Algorithm to calculate the frequency:
-take data of B1_PD2_Audio at 20 kHz, multiply with a complex sine at 7810 Hz and decimate to 20 Hz.
-collect 100 seconds of down-sampled data and take an FFT, zeropadded by a factor 4.
-calculate the averaged PSD using 5 half-overlapping windows.
-find the maximum for every peak in a predefined region, and estimate the exact peak location using quadratic interpolation. This works well for the large peaks, but not necessarily for the smaller ones.
These parameters might have to be tuned a bit. With some more averaging, we can hopefully measure the peak positions with milli-Hertz resolution. Given a calibration of 0.77 Hz per Kelvin for the drum-mode and 0.3 Kelvin per fringe, this should yield a resolution of slightly better than 1/100 of an etalon fringe.
-the height of the peak is calculated as the BRMS in the region of interest
Fig 1 compares the spectrum calculated by the server (which is available as a debug channel that is not stored to disk) and the real spectrum of B1_PD1. These should be equal within the pass-band of the decimation filter. The peaks at 7808 and especially the one at 7810 Hz do get excited a bit during a lock acquisition, so they are likely mirror modes. The one at 7812 Hz has been identified as belonging to the WE. The two remaining peaks at 7811 and 7813 Hz seem to have a bit lower Q. These might indicated the unexpected splitting of the modes of a single mirror, which we have seen before. It would be good to switch on the ring heaters of the NE/NI/WI mirrors for a short period as soon as possible, so that we know who is who during the science run.

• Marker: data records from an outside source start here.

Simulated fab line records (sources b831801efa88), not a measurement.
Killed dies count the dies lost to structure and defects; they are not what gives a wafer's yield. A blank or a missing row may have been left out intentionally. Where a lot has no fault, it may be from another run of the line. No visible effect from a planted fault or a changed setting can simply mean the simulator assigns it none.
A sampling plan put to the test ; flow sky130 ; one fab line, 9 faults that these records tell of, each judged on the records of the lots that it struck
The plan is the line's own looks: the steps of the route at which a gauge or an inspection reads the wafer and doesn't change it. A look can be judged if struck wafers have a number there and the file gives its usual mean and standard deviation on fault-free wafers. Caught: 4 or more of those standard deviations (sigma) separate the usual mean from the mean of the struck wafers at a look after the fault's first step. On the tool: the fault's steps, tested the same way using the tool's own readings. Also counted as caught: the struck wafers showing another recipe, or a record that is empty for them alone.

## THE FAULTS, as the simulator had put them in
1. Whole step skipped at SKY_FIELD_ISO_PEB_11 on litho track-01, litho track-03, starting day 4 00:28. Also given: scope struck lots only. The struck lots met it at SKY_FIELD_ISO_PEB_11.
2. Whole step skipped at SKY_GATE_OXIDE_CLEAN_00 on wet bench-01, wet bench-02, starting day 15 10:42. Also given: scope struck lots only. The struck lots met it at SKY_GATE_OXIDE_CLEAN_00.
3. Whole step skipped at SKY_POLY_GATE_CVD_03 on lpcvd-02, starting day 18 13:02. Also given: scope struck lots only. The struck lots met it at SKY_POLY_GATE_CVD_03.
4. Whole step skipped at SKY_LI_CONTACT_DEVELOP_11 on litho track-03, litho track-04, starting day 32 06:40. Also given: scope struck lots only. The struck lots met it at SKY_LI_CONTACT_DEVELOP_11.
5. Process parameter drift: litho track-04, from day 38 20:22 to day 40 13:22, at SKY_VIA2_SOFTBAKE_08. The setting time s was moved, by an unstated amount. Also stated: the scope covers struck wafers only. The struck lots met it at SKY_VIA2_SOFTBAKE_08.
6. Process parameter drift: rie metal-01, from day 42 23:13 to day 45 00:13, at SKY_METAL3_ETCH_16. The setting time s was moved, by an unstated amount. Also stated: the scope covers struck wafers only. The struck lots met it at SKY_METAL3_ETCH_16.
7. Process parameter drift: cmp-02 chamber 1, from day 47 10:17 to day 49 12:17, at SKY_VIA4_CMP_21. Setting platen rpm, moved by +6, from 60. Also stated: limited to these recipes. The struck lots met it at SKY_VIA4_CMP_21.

Fig 2 shows the frequency and amplitude of the peaks during a few locks of last night. Note that the frequency of the lines is stored as an offset to the demodulation frequency of 7810 Hz, to not lose any information by rounding to single-precision floats.
Fig 3 shows the ringdown of the strong line at 7810 Hz. Using Q = pi * tau * f, a Q of 1.7e7 is obtained.